Editing Q-learning (section)

== Algorithm ==
[[File:Q-Learning Matrix Initialized and After Training.png|thumb|upright=2|A Q-learning table mapping states to actions, initially filled with zeros and updated iteratively through training]]
After <math>\Delta t</math> steps into the future the agent will decide some next step. The weight for this step is calculated as <math>\gamma^{\Delta t}</math>, where <math>\gamma</math> (the ''discount factor'') is a number between 0 and 1 (<math>0 \le \gamma \le 1</math>). Assuming <math>\gamma < 1</math>, it has the effect of valuing rewards received earlier higher than those received later (reflecting the value of a "good start"). <math> \gamma </math> may also be interpreted as the probability to succeed (or survive) at every step <math>\Delta t</math>.

The algorithm, therefore, has a function that calculates the quality of a state–action combination:

:<math>Q: \mathcal{S} \times \mathcal{A} \to \mathbb{R}</math>.

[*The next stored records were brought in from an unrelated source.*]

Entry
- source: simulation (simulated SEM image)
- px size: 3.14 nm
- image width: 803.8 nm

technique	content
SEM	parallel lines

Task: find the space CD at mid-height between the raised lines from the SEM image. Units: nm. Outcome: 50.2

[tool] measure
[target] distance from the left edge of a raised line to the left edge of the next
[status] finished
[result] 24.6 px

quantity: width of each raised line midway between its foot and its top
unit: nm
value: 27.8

Before learning begins, {{tmath|Q}} is initialized to a possibly arbitrary fixed value (chosen by the programmer). Then, at each time <math>t</math> the agent selects an action <math>A_t</math>, observes a reward <math>R_{t+1}</math>, enters a new state <math>S_{t+1}</math> (that may depend on both the previous state <math>S_t</math> and the selected action), and <math>Q</math> is updated. The core of the algorithm is a [[Bellman equation]] as a simple [[Markov decision process#Value iteration|value iteration update]], using the weighted average of the current value and the new information:<ref>{{cite arXiv |last1=Dietterich |first1=Thomas G. |title=Hierarchical Reinforcement Learning with the MAXQ Value Function Decomposition |date=21 May 1999 |eprint=cs/9905014 }}</ref>

:<math>Q^{new}(S_{t},A_{t}) \leftarrow (1 - \underbrace{\alpha}_{\text{learning rate}}) \cdot \underbrace{Q(S_{t},A_{t})}_{\text{current value}} + \underbrace{\alpha}_{\text{learning rate}} \cdot \bigg( \underbrace{\underbrace{R_{t+1}}_{\text{reward}} + \underbrace{\gamma}_{\text{discount factor}} \cdot \underbrace{\max_{a}Q(S_{t+1}, a)}_{\text{estimate of optimal future value}}}_{\text{new value (temporal difference target)}} \bigg) </math>

where ''<math>R_{t+1}</math>'' is the reward received when moving from the state <math>S_{t}</math> to the state <math>S_{t+1}</math>, and <math>\alpha</math> is the [[learning rate]] <math>(0 < \alpha \le 1)</math>.

Note that <math>Q^{new}(S_t,A_t)</math> is the sum of three factors:

* <math>(1 - \alpha)Q(S_t,A_t)</math>: the current value (weighted by one minus the learning rate)
* <math>\alpha \, R_{t+1}</math>: the reward <math>R_{t+1}</math> to obtain if action <math>A_t</math> is taken when in state <math>S_t</math> (weighted by learning rate)
*<math>\alpha \gamma \max_{a}Q(S_{t+1},a)</math>: the maximum reward that can be obtained from state <math>S_{t+1}</math>(weighted by learning rate and discount factor)

An episode of the algorithm ends when state <math>S_{t+1}</math> is a final or ''terminal state''. However, ''Q''-learning can also learn in non-episodic tasks (as a result of the property of convergent infinite series). If the discount factor is lower than 1, the action values are finite even if the problem can contain infinite loops.

For all final states <math>s_f</math>, <math>Q(s_f, a)</math> is never updated, but is set to the reward value <math>r</math> observed for state <math>s_f</math>. In most cases, <math>Q(s_f,a)</math> can be taken to equal zero.